Total’s retreat from Iran illuminates the gravitational force business pragmatism exerts on high-altitude geopolitics. The European Union passed a “blocking statute” on Aug. 7 providing legal cover for companies ignoring sanctions reinstated after the US withdrew from the Joint Comprehensive Plan of Action (JCPOA) on Iranian nuclear development. But the US still can limit access to its markets and banks.

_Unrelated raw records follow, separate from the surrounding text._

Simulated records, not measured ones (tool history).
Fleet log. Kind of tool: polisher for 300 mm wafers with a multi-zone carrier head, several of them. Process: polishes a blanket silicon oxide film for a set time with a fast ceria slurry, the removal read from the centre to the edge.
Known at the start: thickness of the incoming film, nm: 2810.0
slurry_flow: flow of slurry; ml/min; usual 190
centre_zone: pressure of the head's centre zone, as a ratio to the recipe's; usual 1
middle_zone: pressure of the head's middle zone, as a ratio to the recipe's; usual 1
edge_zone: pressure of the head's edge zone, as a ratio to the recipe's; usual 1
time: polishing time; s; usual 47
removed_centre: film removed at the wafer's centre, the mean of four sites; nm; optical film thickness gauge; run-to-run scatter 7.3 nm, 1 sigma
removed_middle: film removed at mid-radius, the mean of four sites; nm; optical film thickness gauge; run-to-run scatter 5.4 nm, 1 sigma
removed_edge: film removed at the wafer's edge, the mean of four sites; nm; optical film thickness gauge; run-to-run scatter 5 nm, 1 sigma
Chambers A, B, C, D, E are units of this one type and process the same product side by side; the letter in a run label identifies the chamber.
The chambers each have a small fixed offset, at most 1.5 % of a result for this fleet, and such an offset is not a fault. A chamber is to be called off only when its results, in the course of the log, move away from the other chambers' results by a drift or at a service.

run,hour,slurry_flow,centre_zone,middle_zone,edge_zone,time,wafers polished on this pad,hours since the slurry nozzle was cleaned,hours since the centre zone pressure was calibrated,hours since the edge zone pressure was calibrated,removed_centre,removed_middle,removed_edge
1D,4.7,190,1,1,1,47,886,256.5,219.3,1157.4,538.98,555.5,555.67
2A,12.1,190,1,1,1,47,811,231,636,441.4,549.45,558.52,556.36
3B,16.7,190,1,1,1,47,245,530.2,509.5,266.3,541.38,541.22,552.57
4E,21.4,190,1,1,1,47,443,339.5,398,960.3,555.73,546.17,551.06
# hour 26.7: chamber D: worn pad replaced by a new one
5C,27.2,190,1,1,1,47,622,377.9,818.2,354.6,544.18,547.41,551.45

Forced to choose between American business and its 50.1% operating interest in 11th-phase development of supergiant South Pars gas field, Total—like several other European companies also fleeing the Islamic Republic—made the ground-level decision.
Curtailed oil exports
Capital flight represents one problem for Iran occasioned by US withdrawal from the JCPOA. Another problem is curtailed exports of perhaps 1 million b/d of crude oil and gas liquids starting Nov. 4. Iran has experienced this before, of course. Atop US sanctions long in effect, the country endured the more-damaging international measures imposed in 2012 and relaxed when JCPOA took effect in January 2016. In addition to restricting oil exports, those sanctions hobbled financial transactions and froze $120 billion of Iranian reserves in foreign banks. The Iranian economy contracted by an estimated 9%/year. Economic distress made domestic pressure for sanctions relief the dominant motive for President Hassan Rhouani in negotiations with China, France, Germany, Russia, the UK, and the US that produced the JCPOA.
Whether reinstatement of sanctions will exert comparable pressure is unclear. External conditions have changed. The 2012-15 sanctions had international support; now, the US is acting unilaterally. Also, as European companies decamp from Iran, China and Russia will fill whatever business voids they can; indeed, China National Petroleum Corp., with 30% of South Pars 11, is rumored to be negotiating to replace Total. And China and India will crave Iranian oil needing new buyers. China might seek oil-price concessions in exchange for South Pars investment. India can use Iranian exports as a lever in negotiations with the US over waivers of indirect sanctions against Indian companies working in Iran.
If those were the only considerations, Iran might be able to parry the US economic assault. As always, however, internal politics shapes events as much if not more than outside manipulation. Politically, Iran seems more strained than usual.
Iranians are said generally not to support the oppressive and corrupt Islamic regime. They’re disappointed that Rhouani’s agreement to freeze nuclear development hasn’t yielded genuine prosperity—a failure that has provoked open criticism from Supreme Leader Ali Khamenei. And in protests that began last December in Mashhad and spread to other cities in January, discontent focused not on foreign antagonists but on diversion of Iranian treasure needed by Iranians to expansionism in Gaza, Syria, and Lebanon (OGJ, Jan. 15, 2018, p. 25).
Politically, therefore, Iran might be less resilient to the economic disturbance from sanctions today than it was in 2012. So how will it respond, and how might that response affect geopolitics and oil markets?
Writing for Foreign Policy, Dennis Ross of the Washington Institute suggests Iran ultimately will be as pragmatic as the companies now leaving under American coercion. “When the regime feels truly squeezed,” he writes, “its historic pattern is to adjust its behavior.” As domestic discontent rises, the regime will “look for a way out and be willing to talk.”
Escape route: Russia
And it’s likely to find that escape route in Russia, the mediation of which, Ross thinks, Iranian leaders will seek early next year. “They see how [US President Donald] Trump relates to [Russian President Vladimir] Putin, and with Putin’s interest in demonstrating Russian clout on the world stage, he will gladly be the arbiter between the United States and Iran.”
Two more questions, then: Whose interests might most be served by such a resolution? And by how much should the answer be influenced by recognition that Iran, Russia, and the US together account for 32% of global production of crude oil?